Cannonball Read IV

A bunch of Pajibans reading and reviewing and honoring AlabamaPink.

Krista’s #CBR4 Reviews #70 – 72

Keeping myself caught up, here are three more reviews. I am so close to my personal goal of 75 books!

70. A Time to Embrace by Karen Kingsbury
Karen Kingsbury’s novel A Time to Embrace is the second in a two-book series (I reviewed A Time to Dance, the first book in the series, almost two years ago). This was available at my library and while I liked the first one, I received it for free in return for a review and didn’t enjoy it enough to by the second. So free from the library = a good way to finish out the series!
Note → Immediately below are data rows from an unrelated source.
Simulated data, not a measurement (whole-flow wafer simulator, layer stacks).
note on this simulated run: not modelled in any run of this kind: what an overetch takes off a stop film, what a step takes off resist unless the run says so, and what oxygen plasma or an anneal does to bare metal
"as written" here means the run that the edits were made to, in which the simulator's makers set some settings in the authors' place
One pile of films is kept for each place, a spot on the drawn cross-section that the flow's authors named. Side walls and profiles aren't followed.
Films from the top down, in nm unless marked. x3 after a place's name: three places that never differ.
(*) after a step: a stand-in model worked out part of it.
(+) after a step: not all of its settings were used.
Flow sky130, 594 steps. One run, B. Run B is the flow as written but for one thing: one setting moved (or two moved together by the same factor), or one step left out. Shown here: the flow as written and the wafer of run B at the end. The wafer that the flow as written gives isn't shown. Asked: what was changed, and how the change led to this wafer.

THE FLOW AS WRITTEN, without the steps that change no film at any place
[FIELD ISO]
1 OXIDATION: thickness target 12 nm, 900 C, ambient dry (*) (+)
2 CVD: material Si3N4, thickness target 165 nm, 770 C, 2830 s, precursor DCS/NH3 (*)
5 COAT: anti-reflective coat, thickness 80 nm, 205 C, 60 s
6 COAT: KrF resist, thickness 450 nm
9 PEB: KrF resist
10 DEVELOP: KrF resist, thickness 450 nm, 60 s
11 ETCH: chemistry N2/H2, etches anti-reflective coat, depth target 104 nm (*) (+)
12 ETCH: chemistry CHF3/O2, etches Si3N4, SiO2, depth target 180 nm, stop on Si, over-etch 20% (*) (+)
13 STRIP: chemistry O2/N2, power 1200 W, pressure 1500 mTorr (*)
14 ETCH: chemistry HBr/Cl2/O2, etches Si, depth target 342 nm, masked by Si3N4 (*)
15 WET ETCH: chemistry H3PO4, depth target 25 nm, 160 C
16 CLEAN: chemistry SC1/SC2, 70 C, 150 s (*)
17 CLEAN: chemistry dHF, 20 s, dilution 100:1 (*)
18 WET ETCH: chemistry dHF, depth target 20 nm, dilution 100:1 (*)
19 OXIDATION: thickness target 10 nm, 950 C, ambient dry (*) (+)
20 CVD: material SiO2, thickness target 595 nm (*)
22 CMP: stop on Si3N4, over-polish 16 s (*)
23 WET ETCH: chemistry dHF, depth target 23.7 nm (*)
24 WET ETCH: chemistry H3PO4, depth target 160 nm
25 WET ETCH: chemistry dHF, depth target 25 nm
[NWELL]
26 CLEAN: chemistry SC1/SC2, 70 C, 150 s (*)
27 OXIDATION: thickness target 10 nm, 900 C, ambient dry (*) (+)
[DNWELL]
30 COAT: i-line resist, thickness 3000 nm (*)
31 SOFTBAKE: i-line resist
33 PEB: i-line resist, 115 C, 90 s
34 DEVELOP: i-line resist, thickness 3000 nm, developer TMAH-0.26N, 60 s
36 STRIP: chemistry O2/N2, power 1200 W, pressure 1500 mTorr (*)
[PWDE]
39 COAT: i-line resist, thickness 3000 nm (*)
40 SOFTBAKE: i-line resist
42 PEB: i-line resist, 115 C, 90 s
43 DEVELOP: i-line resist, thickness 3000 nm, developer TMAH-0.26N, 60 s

This book picks up right where Dance leaves off — the Reynolds are newly in love after coming incredibly close to getting divorced. They are still dancing together, taking the cheesy metaphor from the first book to a new dorky level (they literally dance together by taking lessons that involve lots of ridiculous laughter from Abby). Life is going great until a tragic accident (how seriously cheesy of me to write that cliche!) almost undoes all of the restoration God has brought. [You can read the rest of my review by clicking the link to my review blog!]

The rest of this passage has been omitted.